10.   Perpetuity period

The perpetuity period for the trusts created by the Finance Documents shall be 80 years from the date of this Agreement.

11.   Appropriation

(a)   Each Party irrevocably waives any right to appropriate any payment to, or other sum received, recovered or held by, the Security Trustee in or towards payment of any particular part of the Liabilities and agrees that the Security Trustee shall have the exclusive right to do so.

(b)   Paragraph (a) above will override any application made or purported to be made by any other person.

12.   Investments

All money received or held by the Security Trustee under the Finance Documents may, in the name of, or under the control of, the Security Trustee be deposited at such bank or institution (including any other Finance Party or any Affiliate of any Finance Party) as it thinks fit provided that such bank or institution is rated AAA by internationally reputed rating agencies unless Majority Lenders instruct otherwise.

13.   Suspense account

Subject to paragraph 14 below the Security Trustee may:

  (a)   hold in an interest-bearing suspense account any money received by it from the Borrower; and

  (b)   invest an amount equal to the balance from time to time standing to the credit of that suspense account in any of the investments authorised by paragraph 12 above.

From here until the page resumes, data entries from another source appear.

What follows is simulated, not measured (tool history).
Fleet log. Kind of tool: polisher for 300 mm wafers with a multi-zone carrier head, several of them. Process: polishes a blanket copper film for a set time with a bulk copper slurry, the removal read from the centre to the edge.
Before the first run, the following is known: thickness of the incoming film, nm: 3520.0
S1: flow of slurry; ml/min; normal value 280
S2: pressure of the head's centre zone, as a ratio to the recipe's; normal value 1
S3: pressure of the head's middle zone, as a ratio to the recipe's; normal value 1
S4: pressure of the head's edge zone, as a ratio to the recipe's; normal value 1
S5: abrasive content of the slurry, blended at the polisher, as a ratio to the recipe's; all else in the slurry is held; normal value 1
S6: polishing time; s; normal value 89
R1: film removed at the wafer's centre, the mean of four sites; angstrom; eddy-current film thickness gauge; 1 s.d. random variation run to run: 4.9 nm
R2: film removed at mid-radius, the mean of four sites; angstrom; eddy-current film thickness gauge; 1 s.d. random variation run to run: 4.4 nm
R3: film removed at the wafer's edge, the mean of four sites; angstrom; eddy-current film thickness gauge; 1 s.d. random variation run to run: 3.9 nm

14.   Timing of distributions

Distributions by the Security Trustee shall be made as and when determined by it, provided that any distribution determined to be made to a Finance Party shall be made as soon as practicable by it and in any event within 5 Business Days after such amount is determined by the Security Trustee to be payable to such Finance Party.

15.   Delegation

(a)   The Security Trustee may:

  (i)   employ and pay an agent selected by it to transact or conduct any business and to do all acts required to be done by it (including the receipt and payment of money);

  (ii)   delegate to any person on any terms (including power to sub-delegate) all or any of its functions; and

  (iii)   with the prior consent of the Majority Lenders, appoint, on such terms as it may determine, or remove, any person to act either as separate or joint security trustee with those rights and obligations vested in the Security Trustee by this Agreement or any Security Document.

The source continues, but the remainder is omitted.